D: We only worked on the album when we were together and this contributed to the pace of the record. We valued being in the same room even though there are many ways of producing music remotely. I feel this is important to the feel of record.
This is the first time that you’ve actually worked on a record from scratch together, correct?
J: It is, but Dom has been instrumental in the project from the beginning, after we met at Ninja Tune. He actually sequenced In Motion, the first record. The involvement has been under the radar on the public side but he’s been instrumental all the way.
D: From the beginning, Jason and I have had a clear understanding of what was good and that led me to helping out with the first record. The relationship developed slowly from there and I became more involved with Ma Fleur. This is a different thing altogether. Previously Jason would work on his own or with other people, with various collaborations, and then I would be the first set of ears. We’d then work on arrangements and stuff like that but this time around it was a new thing for both of us as we were starting from nothing.
How did Dominic come to be involved at such an early stage this time?
J: I was living in New York for five years. My entry was actually the mixing of Ma Fleur, which I did in Manhattan, and not long after that we toured and then I was involved in the score of The Crimson Wing: Mystery of the Flamingos. This relocated me to London and so I was back and forth to New York, and after this I started taking the band into the studio, writing with Grey Reverend, whom I met in a coffee shop. He was playing his music on the cafe soundsystem and it pricked my ears. I asked who it was and he told me that they were his original songs. We became friends and subsequently he did a cover version of “To Build a Home.” He enjoyed deconstructing popular songs, from Bob Dylan to Radiohead. We built this rapport and then he joined the band. We toyed with the idea of writing another Cinematic record but in the end this was never released. It became the lost album, shelved because its concept and direction felt like too much of a tangent for then. The five years in New York were very productive but I was misled by the culture of the city, the commercialism and the hustle, and the record felt like it was driven by one’s ego and career. The collaborative thing had become less of a priority.

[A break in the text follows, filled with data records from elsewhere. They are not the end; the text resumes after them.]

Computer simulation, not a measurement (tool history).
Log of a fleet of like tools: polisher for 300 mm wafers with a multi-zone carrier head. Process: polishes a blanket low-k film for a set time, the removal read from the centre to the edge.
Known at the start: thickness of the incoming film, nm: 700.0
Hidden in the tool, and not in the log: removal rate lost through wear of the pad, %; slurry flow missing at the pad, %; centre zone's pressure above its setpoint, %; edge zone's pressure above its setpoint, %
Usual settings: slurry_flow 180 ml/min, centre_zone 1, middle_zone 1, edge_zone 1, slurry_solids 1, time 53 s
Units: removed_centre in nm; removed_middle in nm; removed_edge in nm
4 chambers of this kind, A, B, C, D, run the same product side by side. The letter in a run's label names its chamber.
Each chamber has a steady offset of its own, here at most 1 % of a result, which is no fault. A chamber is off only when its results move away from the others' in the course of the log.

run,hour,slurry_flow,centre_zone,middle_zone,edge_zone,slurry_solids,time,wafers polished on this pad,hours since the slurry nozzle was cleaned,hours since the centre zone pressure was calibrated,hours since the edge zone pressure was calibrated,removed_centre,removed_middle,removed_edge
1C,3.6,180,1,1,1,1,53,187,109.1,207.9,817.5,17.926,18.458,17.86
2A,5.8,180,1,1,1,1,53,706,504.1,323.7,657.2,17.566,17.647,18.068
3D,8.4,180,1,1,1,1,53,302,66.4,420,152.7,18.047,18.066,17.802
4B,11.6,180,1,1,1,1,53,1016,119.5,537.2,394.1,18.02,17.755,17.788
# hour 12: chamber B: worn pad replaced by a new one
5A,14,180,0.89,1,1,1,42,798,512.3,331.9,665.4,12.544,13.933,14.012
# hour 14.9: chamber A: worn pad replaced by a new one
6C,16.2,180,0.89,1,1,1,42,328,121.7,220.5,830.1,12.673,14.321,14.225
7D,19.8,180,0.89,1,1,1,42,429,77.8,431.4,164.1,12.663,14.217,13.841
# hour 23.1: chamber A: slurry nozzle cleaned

Then it turned out that Dom had relocated to Los Angeles, and there was less of a spotlight on this scene at the time. It was more of a creative environment. There was less competitiveness. That led me to Los Angeles. The New York record was put to one side and so we tried to have a reset, to go back to inspirations and back to the home studio.
So the record stemmed out of a conscious reset.
J: Exactly. The Crimson Wing had inflated everything because we had access to a 70-piece orchestra and working with this team in the film world meant that we we lost the essence of The Cinematic Orchestra. Los Angeles was the birth of Dom and I actually writing together with a blank canvas from scratch.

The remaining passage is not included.